Skip to main content

Optimized Page Fetching

The OpenConnector SynchronizationService now includes an optimized page fetching implementation that dramatically improves performance when synchronizing paginated data sources by eliminating recursive overhead.

Overview

The original pagination implementation used recursive function calls which created significant overhead and performance bottlenecks. Each page fetch required a new function call stack, leading to inefficient memory usage and slower processing.

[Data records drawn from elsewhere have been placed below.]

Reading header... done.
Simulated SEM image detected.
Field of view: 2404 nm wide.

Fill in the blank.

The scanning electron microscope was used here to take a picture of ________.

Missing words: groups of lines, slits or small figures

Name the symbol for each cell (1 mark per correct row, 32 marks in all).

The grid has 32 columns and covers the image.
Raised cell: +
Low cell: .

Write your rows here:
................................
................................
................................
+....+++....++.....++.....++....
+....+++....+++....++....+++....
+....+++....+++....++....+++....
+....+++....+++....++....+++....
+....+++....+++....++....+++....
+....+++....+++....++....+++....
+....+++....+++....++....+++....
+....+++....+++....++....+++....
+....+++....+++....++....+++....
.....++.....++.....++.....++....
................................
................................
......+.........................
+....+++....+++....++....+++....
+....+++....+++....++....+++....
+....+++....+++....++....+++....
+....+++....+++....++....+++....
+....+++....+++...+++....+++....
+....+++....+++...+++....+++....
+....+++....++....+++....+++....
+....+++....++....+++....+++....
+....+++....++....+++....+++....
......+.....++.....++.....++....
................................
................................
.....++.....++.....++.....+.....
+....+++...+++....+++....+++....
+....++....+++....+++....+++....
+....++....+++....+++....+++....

The optimized fetching implementation addresses this by:

  • Iterative processing: Simple loop-based approach eliminates recursive overhead
  • Efficient pagination detection: Smart detection of pagination patterns without extra API calls
  • Reduced function call overhead: Single method handles all page fetching
  • Performance monitoring: Detailed timing metrics for optimization analysis

Performance Impact

Before Optimization (Recursive)

  • 21 objects across 3 pages: ~2,600ms fetch time
  • Recursive function calls: Each page required a new function call stack
  • Memory overhead: Inefficient memory usage with deep call stacks

After Optimization (Iterative)

  • Expected improvement: 30-50% reduction in fetch time
  • Simple loop processing: Single function handles all pages iteratively
  • Reduced overhead: Eliminates recursive function call overhead

Technical Implementation

Core Methods

fetchAllPages()

Main entry point that uses optimized iterative processing instead of recursive calls.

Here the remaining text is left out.